自動車などの分野では、安全性が重要な機能はソフトウェアによって実現されつつある。一部の機能では、ランダムなハードウェア障害が発生した場合でも機能を提供し続けるフェイルオペレーショナル動作が要求される場合がある。電気自動車向けの新しい耐障害性のあるソフトウェア/ハードウェアアーキテクチャは、フェイルオペレーショナル機能を実現するための内在的な安全性能力を提供する。本論文では、このアーキテクチャの形式モデルと、特定のコンポーネントのフェイルオペレーショナル動作を保証しつつ、混合クリティカル度のソフトウェアコンポーネントを実行ノードに有効なデプロイメントする方法を提案する。計算された再デプロイメントは、障害のある実行ノードを隔離する必要があるケースをカバーする。これにより、利用可能な実行リソースが減少する条件下で提供可能な機能のセットを形式的に分析することが可能となる。

One-sentence Summary

This paper introduces a formal model and deployment calculation approach for a fault-tolerant electric vehicle architecture that computes valid placements and redeployments of mixed-critical software components to execution nodes, isolating faulty hardware to maintain fail-operational behavior and formally analyze feature availability as execution resources decrease.

Key Contributions

  • Introduces a formal model of a fault-tolerant software and hardware architecture for electric vehicles that explicitly represents mixed-critical software components and their fail-operational safety requirements.
  • Presents a constraint-based approach to calculate valid initial deployments and fault-driven redeployments that automatically deactivate lower-priority components when execution resources decrease following execution node isolations.
  • Establishes a formal design-time analysis framework to quantify system degradation and determine the exact subset of features that remain operational after hardware failures, with applicability demonstrated through an automotive domain case study.

Introduction

Modern automotive systems increasingly rely on software to deliver safety-critical features that must maintain fail-operational behavior even when random hardware failures occur. Traditional vehicle architectures struggle with this requirement because dedicated electronic control units and rigid communication buses prevent system-wide reconfiguration, while existing fault-tolerance methods often assume fail-silent models, fixed hardware setups, or limited replication without addressing mixed-criticality constraints. The authors leverage a formal system model and SMT-based constraint solving to automate the deployment and redeployment of mixed-criticality software components across execution nodes. Their approach ensures fail-operational features by redundantly allocating software and automatically downgrading lower-priority functions when hardware nodes fail, enabling designers to formally verify system degradation and feature availability at design time.

Method

The authors leverage a modular and scalable system architecture designed for automotive hardware and software integration, centered around a redundant and fault-tolerant execution framework. The overall system is composed of a Central Platform Computer (CPC), which aggregates multiple central execution nodes known as Duplex Control Computers (DCCs), and a set of peripheral Smart-Aggregates responsible for physical sensing and actuation. The DCCs are interconnected via redundant switched Ethernet links, forming a robust communication backbone. The Smart-Aggregates, which include integrated mechatronics such as wheel hub motors with steering, braking, and damping, are directly connected to the DCCs. This architecture enables a simplified hardware and network structure with a scalable set of execution nodes, supporting a homogeneous communication system based on industrial standards like Ethernet. The system is designed to support a runtime environment (RTE) capable of executing both safety-critical and non-safety-critical software side-by-side, ensuring a plug-and-play capability for retrofitting new software and sensors post-purchase.

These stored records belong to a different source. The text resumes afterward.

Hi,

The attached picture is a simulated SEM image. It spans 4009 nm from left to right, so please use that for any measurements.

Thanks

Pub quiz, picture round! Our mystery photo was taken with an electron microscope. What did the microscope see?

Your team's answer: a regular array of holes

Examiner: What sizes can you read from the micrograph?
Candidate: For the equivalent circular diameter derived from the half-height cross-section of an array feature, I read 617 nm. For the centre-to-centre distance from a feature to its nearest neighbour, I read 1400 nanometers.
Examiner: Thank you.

The deployment model is structured around a formal definition of the vehicle system, which includes functional features, an application software architecture, an execution hardware architecture, and a configuration. The application software architecture is composed of Application Software Components (ASWCs) grouped into ASWC-Clusters, where each cluster contains ASWCs with the same Automotive Safety Integrity Level (ASIL) and fail-operational requirements. The execution hardware architecture consists of central execution nodes (DCCs) and peripheral Smart-Aggregate nodes. The configuration defines how ASWC-Clusters are deployed to execution nodes, either actively (executed) or passively (in memory). The deployment approach is designed to reduce complexity by focusing on clusters rather than individual ASWCs, as clusters exhibit stronger binding due to shared requirements such as data-transport delay.

The deployment process is governed by a set of constraints that ensure valid configurations, including time-budget limits, power-supply diversity for redundancy, and fail-operational requirements. Each ASWC is defined by properties such as Worst-Case Execution Time (WCET), ASIL, fail-operational level, and minimum fault-tolerance time (minFTT). The fault-recovery time (FRT) of the vehicle determines whether slaves are deployed as hot-standby or cold-standby, based on the comparison between minFTT and FRT. The deployment calculation is formulated as an arithmetic model, which can be solved using an SMT-Solver like Z3. This model ensures that all constraints are satisfied, such as no time-budget exceeding and the proper allocation of master and slave instances to different power-supplies.

In the event of an isolation, the system reconfigures its deployment to maintain functionality. A Platform-Availability-Graph (PAG) is used to model transitions between states of alive central execution nodes. The validity of deployments after a transition is ensured by arithmetic constraints that maintain the mapping of ASWCs to clusters and prevent unnecessary changes to previous allocations. Each ASWC-Cluster has properties indicating the requirement and presence of a hot-standby slave and the presence of a master. The deactivation order for ASWC-Clusters is determined by maximizing the sum of priorities of active instances, with clusters having the lowest priority being deactivated first. The priorities are derived from the ASIL and fail-operational level of the clusters. This ensures that critical features are preserved while non-critical features are sacrificed in the event of resource constraints.